One of my favorite poems is from the Victorian writer Robert Browning Hamilton. In eight simple lines he captures the essence of life:
I walked a mile with Pleasure,
She chatted all the way
But left me none the wiser,
For all she had to say.
I walked a mile with Sorrow
And ne’er a word said she,
But oh the things I learned from her,
When Sorrow walked with me.
The late literary critic Harold Bloom, from my own alma mater Yale, said that one of the chief reasons to read was for pleasure. We read for pleasure. But Pleasure leaves us none the wiser, despite all she had to say.
I agree, in part, that we read for pleasure. But the books that leave an indelible imprint on us are not works of Pleasure but works that elicit sorrow—sorrow, sadness, when we finish reading. Having spent that little sliver of time called life with a certain book and its characters, we close it and feel a certain tragedy in having completed it. These characters whom I got to know, this story that I became part of, gone—except in what I learned from it.
As many of you know, I’m a literary critic and avid reader. And whenever I finish a moving book, a book of great thought, consideration, and insight, I am often left with a certain sadness when I read the final sentence, pause, and close the book. Yes, I may have had joy or pleasure when reading it. But at its conclusion, the pleasure of the past few days, or week, pending on its size, is washed away in a sea of sorrow.

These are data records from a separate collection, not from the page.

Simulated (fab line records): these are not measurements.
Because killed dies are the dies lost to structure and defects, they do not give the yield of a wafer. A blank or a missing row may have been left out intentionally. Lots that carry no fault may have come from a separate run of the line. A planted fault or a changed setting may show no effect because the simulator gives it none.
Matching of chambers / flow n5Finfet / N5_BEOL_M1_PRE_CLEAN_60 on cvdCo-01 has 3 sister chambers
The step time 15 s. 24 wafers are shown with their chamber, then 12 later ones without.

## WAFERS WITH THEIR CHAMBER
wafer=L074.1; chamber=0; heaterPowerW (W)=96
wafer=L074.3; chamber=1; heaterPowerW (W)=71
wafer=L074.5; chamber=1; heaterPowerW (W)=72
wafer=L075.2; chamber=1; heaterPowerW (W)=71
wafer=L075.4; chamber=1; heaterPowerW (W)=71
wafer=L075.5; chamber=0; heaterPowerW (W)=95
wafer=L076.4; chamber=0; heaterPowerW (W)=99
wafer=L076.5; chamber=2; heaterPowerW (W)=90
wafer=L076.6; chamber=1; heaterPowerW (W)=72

It is not necessarily the case that the book made me cry because of its ending. Rather, inside my soul I feel a sorrow in having completed this little pilgrimage: Doctor Zhivago, War and Peace, Moby-Dick, Great Expectations, Sense and Sensibility, East of Eden, The Iliad, The Divine Comedy, etc. Having sojourned with our author and their characters, I am reminded that I am plopped back down into the earthly soil to continue my own pilgrimage—leaving behind those characters I joined for a few days, but knowing that they are also with me until rest eternal, speaking to me, crying with me, and laughing with me on the windy and lonely road.
Contra Harold Bloom, if we don’t experience a little modicum of sorrow when we close the book we have just read, that book will fade into the trash bin of history. The books that cause us to feel something deep within us, sorrow, are the books that remain with us until we too are buried in the grave.